Nigerian prices and imports in the spotlight again

Nigerian prices and imports in the spotlight again
Published: 29 December 2008

Every day, news about high cost of cement makes headlines in the Nigerian press and while some blame the present government for lack of political will to enforce government policy to check possible abuses in the sector, others are pointing accusing fingers at some big players in the cement sector for the formation of a monopolistic cartel.

However, the media has criticised present governmental efforts to stall the soaring prices of cement in the market and the granting of import approvals to the new entrants to join the existing 13 cement companies in the importation of bagged cement into the country.

This report follows recent government press responses in an edited format.

Government has encouraged local production of cement through various incentives to stakeholders in the industry. Such incentives include banning of importation of bagged cement in order to allow local capacity to grow.

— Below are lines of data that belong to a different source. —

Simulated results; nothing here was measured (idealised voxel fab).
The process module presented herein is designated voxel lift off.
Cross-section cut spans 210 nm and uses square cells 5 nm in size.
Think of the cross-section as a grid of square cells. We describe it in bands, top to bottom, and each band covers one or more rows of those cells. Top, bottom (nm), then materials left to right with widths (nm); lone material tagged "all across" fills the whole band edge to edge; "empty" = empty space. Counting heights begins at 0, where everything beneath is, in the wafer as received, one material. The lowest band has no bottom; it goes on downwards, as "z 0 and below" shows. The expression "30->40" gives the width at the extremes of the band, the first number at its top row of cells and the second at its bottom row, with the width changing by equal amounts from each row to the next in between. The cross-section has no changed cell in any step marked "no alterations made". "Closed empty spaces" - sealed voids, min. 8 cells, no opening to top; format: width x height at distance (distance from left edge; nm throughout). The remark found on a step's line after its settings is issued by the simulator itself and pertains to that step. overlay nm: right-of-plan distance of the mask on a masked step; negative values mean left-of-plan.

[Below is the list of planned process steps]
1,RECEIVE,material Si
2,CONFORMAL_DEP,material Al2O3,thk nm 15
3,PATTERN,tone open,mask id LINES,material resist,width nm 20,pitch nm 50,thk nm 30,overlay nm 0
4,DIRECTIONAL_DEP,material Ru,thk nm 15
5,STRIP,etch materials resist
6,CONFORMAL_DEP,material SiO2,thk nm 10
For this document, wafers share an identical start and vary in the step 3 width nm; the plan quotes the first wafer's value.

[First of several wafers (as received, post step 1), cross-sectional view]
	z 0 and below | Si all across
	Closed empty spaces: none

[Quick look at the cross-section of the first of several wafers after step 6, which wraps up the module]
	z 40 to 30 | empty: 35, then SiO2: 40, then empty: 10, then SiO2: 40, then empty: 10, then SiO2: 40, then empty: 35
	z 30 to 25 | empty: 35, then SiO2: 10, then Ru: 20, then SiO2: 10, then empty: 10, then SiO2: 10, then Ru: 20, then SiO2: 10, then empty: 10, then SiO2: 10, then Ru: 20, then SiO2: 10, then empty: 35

These incentives have created opportunity to major players in the cement sub sector to invest huge capital and expand their facilities. Recently, Dangote Cement had signed US$1.25 billion financing facility as part of financing arrangement for the US$3 billion production plan by the company.

The Chairman, Dangote Group, Alhaji Aliko Dangote recently disclosed that within 28 months, Obajana Cement Company would be producing 26Mta after the three new plants are completed. Not only that, Dangote Group has started work on cement factories in Ogun State which the cost of the project is put at N115.81 billion.

Such developments has also encouraged Lafarge to embark on expansion programme in Nigeria with the CEO reporting that the company’s capacity in Nigeria alone will hit 10Mta by 2010. He was even categorical that negative perception of Nigeria will not sway it from its commitment to invest in the Nigeria economy.

These developments and comments coming from the big players in the cement sector have demonstrated government’s willingness to support and provide enabling environment for producers of cement in the country to grow capacity utilization in the cement sector. The recent rise in price of bagged cement is not acceptable to government considering enormous support it has given to local manufacturers in the country to thrive.

Following the complaint by stakeholders about short supply of gas fuels, high cost of transportation and bad roads, the Ministry of Commerce and Industry had to step in to examine the problems. It discovered that local cement companies can only supply 6.5Mt. While the total annual demand for cement in the country stands at 18Mt of cement leaving the deficit of 11.5Mt.

Government is aware that cement manufacturers cannot expand their facilities overnight to compensate for the supply deficit. This scenario has brought up dilemma for government. The urgent need to alleviate suffering of Nigerians from the high cost of cement as well as to avoid abandonment of developmental projects led to approval of license to 13 stakeholders for bulk importation of cement to enable local manufacturers bridge the deficit between the market demands and supply of cement in the country.

The companies that benefited from this government decision to grow local production were Dangote group of companies, Lafarge Group, Torcem Nigeria Limited, Flour Mills Nigeria, Ibeto Cement Company and Eastern Bulkcem Ltd. Others include Quacem Cement Company, Essette (Nig) Limited, Gateway Mining Company Ltd, Pureclem Industries Ltd, Gateway Portland Cement Ltd, Westcom Technologies and Energy Service and International Cement company Ltd.

Government’s prompt action at that time stabilised the price of cement in the market and subsequently gained a marginal reduction from N2000 to N1500. This reduction has not met government expectation of price range within N1000 - N1150 to the final end users. This short term measure was created to restore order and stability in the cement market and should therefore not be seen as policy reversal as government remains consistent in its commitment to promote backward integration as well as growth of local capacity in the industry.

However, in the face of scarcity and outrageous prices, and in order to mitigate the hardship suffered by consumers, the Nigerian government decided to intervene further by approving the importation of bagged cement as a one-off exercise, which is expected to elapse on 31st December 2008. The government claims to have acted cautiously and responsibly to ensure that only those with verifiable investments in the sector benefited from the licence.

But in defiance of the opposition from a few stakeholders bent on creating a monopoly in the sector, government has decided to extend licences to six new entrants in order to break the emerging monopoly. These are new investors, who satisfied the requirement of demonstrating ample evidence of having made significant commitment to backward integration in the sector.

By granting licences to only those with investment in the sector and designating the importation of bagged cement as a one-off exercise targeted to fill the demand-supply gap created by inadequate local capacity, Government was further demonstrating its commitment to encouraging the growth of local capacity in the sector.